Of course, Islam has almost no influence in Central and South America and significant chunks of Africa and Asia. So Islam does not represent the Third World as a whole. But First Worldist chauvinism is just as likely to come in anti-Muslim rhetoric as it is to come in the form of racism these days. And it is interesting how its role among the internal semi-colonies of the United $tates has also emerged from the oppressor nation vs. oppressed contradiction, as we will examine in more depth.
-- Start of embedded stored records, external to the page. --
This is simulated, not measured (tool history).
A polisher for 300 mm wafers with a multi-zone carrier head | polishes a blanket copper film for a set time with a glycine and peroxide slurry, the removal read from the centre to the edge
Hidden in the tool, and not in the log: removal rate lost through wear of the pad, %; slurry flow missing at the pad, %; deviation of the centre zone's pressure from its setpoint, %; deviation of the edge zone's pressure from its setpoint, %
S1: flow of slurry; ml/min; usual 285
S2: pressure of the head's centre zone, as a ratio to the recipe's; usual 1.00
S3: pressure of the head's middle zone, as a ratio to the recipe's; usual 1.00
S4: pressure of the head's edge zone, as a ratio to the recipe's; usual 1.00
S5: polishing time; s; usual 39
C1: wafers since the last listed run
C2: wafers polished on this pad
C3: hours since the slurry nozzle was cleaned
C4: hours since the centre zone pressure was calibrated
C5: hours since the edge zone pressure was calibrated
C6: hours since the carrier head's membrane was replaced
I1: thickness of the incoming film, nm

It is of note that France, Belgium and Russia are the only imperialist countries that are predicted to have more than 10% of their populations Muslim by 2030.(3) In November 2015, France and Belgium were put under the equivalent of Martial Law in a search for radical Muslims in their countries. Paris remains under this oppressive police state months later. Following the attacks in Paris, there have been attacks in Russia and the downing of a Russian plane. Anti-Muslim nationalism is also rife in Russia, which has recently joined the war against the Islamic State in full force.
In the United $tates, Muslims make up a mere 0.9% of the population.(4) For this reason there is great ignorance of Islam, but Amerikkkans still share the anti-Muslim sentiments of other imperialist countries. 2015 saw the greatest number of attacks on Mosques in the United $tates on record, with a surge following the attacks by Muslims in Paris, France and San Bernardino, California.(5)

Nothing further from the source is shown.